I just finished watching the interview footage with Terry Woychowski, GM’s VP of Global Quality & Lauch, that ASQ posted earlier this month.
In Terry’s interview with ASQ, GM isn’t promising that they’ll exceed your expectations, but rather are being a little more cautious and simply promising you that the “product will do everything they say it will do.” It feels like they are promoting the idea that the same promise wasn’t assumed before. And, then the consumer (or employee) wonders why not? It also seems inconsistent with their mission, which states that “GM will design, build and sell the world’s best vehicles.” It sounds like the message is that they’re going to shoot for the best, but will promise that it will at least do what we say it will. Either way, if quality is defined as meeting or exceeding expectations, you can’t negate they have repositioned themselves into a quality-centric organization. That’s a good thing…

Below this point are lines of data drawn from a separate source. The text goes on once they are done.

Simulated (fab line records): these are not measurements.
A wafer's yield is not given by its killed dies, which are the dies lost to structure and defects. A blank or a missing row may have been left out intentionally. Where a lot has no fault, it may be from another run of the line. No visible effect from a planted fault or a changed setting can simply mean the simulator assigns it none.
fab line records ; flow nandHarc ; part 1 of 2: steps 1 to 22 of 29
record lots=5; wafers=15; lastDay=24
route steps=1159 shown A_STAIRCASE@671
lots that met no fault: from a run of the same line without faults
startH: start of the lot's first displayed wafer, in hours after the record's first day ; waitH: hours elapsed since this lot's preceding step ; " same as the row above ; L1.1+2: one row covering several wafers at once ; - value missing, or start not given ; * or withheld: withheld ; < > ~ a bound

That said, I do think Laurel Nelson-Rowe poses an interesting question when she asks if companies must sometimes (often? regularly?) undergo radical organizational change or substantial economic shifts to get back to rigorous quality systems? And, the answer is a resounding yes to both. As an industry historically resistant to change, I think the U.S. auto industry is the best example of this. Also, I don’t think “radical” organizational change is necessary on a regular basis, although the assessment of such change is. If companies are out there scanning the environment and examining internal and external factors affecting their objectives and performance, then they will be able to make ongoing small changes as necessary for realignment. Of course, regular strategic (macro) level assessments are necessary as well in order to determine if the objectives set remain relevant. GM learned this the hard way.
“By failing to plan, you are preparing to fail.” ~Benjamin Franklin
Regarding corporate culture, I think this is something that must be seen and heard. It can’t just be words in a mission statement. You have to feel it, both as someone working for the organization and as a consumer in general looking in from the outside. Reinforcement of the corporate culture must be ongoing and incorporate managements’ passion, dedication and overall support. While it all seems obvious, we also must make sure we employ the right people that fit the expected corporate culture model. Reinforcing is much easier than reeducating.
I am rooting for GM to succeed as a leader in the industry and do see passion, dedication and overall support coming from people like Terry. I suppose the proof is in the pudding.